Portugal // Estremadura and Ribatejo

Torres Vedras

TORRES VEDRAS took its name from the Duke of Wellington’s famous defence lines (Linhas de Torres) in the Peninsular War against Napoleonic France. The “Lines” consisted of a chain of 150 hilltop fortresses, built in a matter of months, where in 1810 Wellington and his forces retired, comfortably supplied by sea and completely unassailable. The French eventually retreated back to Spain in despair. Thus from a last line of defence, Wellington completely reversed the progress of the campaign – storming after the disconsolate enemy to effect a series of devastating victories.
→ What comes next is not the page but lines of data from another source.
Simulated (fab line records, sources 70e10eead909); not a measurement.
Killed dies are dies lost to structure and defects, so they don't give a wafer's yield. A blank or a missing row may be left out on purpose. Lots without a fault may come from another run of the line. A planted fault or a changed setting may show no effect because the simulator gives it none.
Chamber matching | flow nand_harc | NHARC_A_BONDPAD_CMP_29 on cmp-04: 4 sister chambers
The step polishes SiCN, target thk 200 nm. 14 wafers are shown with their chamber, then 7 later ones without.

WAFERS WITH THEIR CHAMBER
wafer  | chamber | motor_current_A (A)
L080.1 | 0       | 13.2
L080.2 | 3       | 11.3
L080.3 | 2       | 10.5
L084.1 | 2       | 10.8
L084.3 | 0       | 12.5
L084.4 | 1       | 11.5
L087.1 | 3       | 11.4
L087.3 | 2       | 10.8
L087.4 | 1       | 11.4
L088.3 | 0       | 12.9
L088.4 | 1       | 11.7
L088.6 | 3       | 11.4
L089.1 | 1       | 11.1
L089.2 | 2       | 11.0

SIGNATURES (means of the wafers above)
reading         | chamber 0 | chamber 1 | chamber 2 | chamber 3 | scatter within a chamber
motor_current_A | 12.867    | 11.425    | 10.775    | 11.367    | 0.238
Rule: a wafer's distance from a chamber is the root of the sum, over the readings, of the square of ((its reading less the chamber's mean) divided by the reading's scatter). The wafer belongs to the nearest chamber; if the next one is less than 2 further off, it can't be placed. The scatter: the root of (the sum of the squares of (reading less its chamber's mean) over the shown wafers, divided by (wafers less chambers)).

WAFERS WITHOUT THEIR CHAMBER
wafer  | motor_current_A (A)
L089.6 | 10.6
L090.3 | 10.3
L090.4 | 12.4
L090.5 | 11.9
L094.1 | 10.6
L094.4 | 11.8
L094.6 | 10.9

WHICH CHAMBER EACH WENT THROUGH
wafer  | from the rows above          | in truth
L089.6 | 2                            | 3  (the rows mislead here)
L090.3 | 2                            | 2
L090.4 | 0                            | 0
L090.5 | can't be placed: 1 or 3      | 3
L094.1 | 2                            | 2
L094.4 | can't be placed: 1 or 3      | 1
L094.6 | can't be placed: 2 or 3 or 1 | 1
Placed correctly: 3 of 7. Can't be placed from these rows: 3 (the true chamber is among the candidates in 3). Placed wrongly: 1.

Despite the historical glory, modern Torres Vedras is a little disappointing. There are a few fortress ruins in the vicinity and a couple of imposing sixteenth-century churches but, bar a pleasant kernel of cobbled lanes, the town is swamped by a dull urban sprawl. It’s at its best around the central Praça 25 de Abril, where – in the old Convento da Graça – the Museu Municipal features a room devoted to the Peninsular War; an obelisk in the square outside commemorates the battles. Above the old town sits the Castelo, which was once a popular royal residence. It was here, in 1414, that Dom João I confirmed the decision to take the Moroccan outpost of Ceuta – the first overseas venture leading towards the future Portuguese maritime empire. The castle was reduced to rubble by the earthquake of 1755, but the battlements have been restored and in spring the slopes are carpeted with red poppies.